Just as a steady drip of water wears away stone, persistence gives power to the smallest of things.
I’ve been aware of this on a personal level. For the best part of three weeks after Christmas I was ill in bed and when I started to recover there was an overwhelming pile of things to do – Christmas decorations to be taken down, bags of wrappings from presents to be sorted for recycling and rubbish, not to mention the housework and paperwork (including the dreaded tax return) which had accumulated over the three weeks. Being in convalescent mode and rather weak the tasks seemed daunting and I could do only a very small amount each day. But then one day I suddenly noticed that the backlog had cleared and the house was looking more orderly, the paperwork nearly up to date. It had happened almost imperceptibly. And a small amount of creative work has been going on too!
This has given me a new perspective. I realise how much I had been striving to live in the past – to have finished writing an article, to have tidied the kitchen, to have achieved, to have done this or that so that I had something to show for myself and could prove that I hadn't wasted my time. This behaviour is a kind of consumerism in the world of action. Whereas in fact, life is process, is flow, is always in the process of becoming and changing; it is dynamic. As Lao Tzu said: Dao is forever flowing, yet it never overflows in its effectiveness.
I have a glimpse now of living in the present continuous, of not looking towards the end result but of a gradual being and doing which is enough in and of itself and which brings completion only as a by-product.

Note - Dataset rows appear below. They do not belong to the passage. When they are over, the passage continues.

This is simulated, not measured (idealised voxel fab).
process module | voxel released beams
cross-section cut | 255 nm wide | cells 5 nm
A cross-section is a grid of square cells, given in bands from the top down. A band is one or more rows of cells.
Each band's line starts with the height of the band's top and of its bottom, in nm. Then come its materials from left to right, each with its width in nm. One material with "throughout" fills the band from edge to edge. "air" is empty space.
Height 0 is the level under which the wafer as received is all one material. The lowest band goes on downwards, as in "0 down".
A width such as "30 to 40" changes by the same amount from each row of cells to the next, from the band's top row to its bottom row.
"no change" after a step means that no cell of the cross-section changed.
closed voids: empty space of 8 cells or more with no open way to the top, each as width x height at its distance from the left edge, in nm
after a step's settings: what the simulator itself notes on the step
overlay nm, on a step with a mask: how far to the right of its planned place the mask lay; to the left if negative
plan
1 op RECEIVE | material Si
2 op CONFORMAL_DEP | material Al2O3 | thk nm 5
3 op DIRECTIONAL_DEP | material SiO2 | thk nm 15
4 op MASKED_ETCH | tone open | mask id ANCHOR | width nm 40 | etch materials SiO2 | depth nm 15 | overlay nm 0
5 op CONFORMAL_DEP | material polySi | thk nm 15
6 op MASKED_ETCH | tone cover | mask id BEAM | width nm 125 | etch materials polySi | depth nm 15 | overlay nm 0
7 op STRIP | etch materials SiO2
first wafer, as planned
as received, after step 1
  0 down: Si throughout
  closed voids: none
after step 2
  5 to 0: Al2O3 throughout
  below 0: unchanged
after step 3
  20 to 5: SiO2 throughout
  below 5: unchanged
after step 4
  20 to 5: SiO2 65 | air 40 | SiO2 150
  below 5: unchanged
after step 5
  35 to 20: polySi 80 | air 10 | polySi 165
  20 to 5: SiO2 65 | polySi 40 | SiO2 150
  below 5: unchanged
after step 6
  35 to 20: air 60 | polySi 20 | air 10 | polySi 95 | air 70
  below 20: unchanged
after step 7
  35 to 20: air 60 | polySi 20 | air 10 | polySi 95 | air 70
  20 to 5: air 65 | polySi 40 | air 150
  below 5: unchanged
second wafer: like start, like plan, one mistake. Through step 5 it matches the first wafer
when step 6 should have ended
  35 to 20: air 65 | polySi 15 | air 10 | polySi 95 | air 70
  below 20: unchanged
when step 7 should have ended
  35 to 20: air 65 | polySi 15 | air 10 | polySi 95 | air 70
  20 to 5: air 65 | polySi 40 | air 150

Lao Tzu also reminds us that:
Man, when he enters life,
is soft and weak,
when he dies
he is hard and strong.
Plants when they enter life,
Are soft and tender.
When they die
they are dry and stiff.
Therefore: the hard and the strong
are companions of death;
the soft and the weak
are companions of life.
He is talking here of the quality of suppleness, of flexibility, which is needed if one is to flow. I think that to live in the present continuous is also to be a companion of life.